From Cat Psalms: Prayers My Cats Have Taught Me by Herbert Brokering, 2003

The Christians and the Pagans

Clement - Bishop of Rome (100)

St. Anne's Morrisania
Photo by Chesley Kennedy
This past weekend, a handful of us journeyed northward at (for me) a crazy-early hour for a Saturday, to St. Anne's Episcopal Church in the Morrisania section of the Bronx.   The church is well over 100 years old, and -- as the name and suggests -- was the home and is now the resting place of Lewis Morris, one of the signers of the Declaration of Independence, and his half-brother Gouverneur Morris, who is credited with writing its preamble.

Today the church's ample property is literally an oasis.  Surrounded by low-rise apartments and bodegas, the lumbering hill peppered with trees and ancient gravestones is one of the few green places for neighborhood kids to play.  The Mott Haven section of the Bronx is one of the nation's poorest, although it has enjoyed a significant drop in crime in recent decades.  The church's website speaks of the success of its after-school program, and the sprawling building was alive with activity for much of the day we were there.

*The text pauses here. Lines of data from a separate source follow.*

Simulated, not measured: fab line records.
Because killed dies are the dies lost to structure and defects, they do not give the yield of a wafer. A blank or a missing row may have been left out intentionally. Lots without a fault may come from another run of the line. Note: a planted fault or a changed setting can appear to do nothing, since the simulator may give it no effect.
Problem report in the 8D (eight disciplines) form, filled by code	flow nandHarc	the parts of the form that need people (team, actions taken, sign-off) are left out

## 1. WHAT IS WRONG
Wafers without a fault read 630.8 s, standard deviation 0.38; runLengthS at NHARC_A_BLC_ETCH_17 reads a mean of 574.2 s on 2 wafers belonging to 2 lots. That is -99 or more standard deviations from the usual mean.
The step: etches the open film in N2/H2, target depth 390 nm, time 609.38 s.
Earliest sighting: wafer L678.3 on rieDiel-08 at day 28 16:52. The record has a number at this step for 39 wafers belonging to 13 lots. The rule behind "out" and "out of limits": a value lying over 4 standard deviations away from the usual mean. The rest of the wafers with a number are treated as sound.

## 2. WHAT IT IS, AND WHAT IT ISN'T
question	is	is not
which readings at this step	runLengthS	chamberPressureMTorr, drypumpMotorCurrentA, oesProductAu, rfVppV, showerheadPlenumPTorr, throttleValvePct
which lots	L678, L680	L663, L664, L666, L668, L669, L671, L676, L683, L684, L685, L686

The purpose of our visit was a workshop for congregations more seeking to be more welcoming of gay, lesbian, bisexual and transgender people who might come in seeking a spiritual home.  As part of the Believe Out Loud program, The OASIS and Integrity are trying to encourage all area churches to learn about LGBT people's "issues" with the church and how to be sure everyone feels safe and included.

St. Anne's Morrisania
Photo by Chesley Kennedy
The turnout began with two panels of people from various backgrounds speaking about their faith journey and how they came to be involved in this work.  Being in an urban setting, some of these were not the same stories we hear in the suburbs.  We heard from both a mentor and a graduate of "The Church," a Saturday night outreach program for LGBT youth, many of them homeless or otherwise at-risk, who congregate in the West Village. This program offers workshops in art and dance, as well as access to health care and social workers, and a hot meal coordinated by a professional chef.  For many of them, being "out" in their families or neighborhoods is simply not an option for reasons of their actual safety.  The same day we were meeting, there was a rally and march in protest of recent gang-related violence in another part of the Bronx.  The brutal attack against a local man and two teenagers, which has been ruled an anti-gay bias crime, was yet another reminder that we were a long, long way from Christopher Street and the relative safety we take for granted.  Its organizer was another of our speakers:  Dirk McCall is the director of the Bronx Community Pride Center, which provides myriad services and activities for the region.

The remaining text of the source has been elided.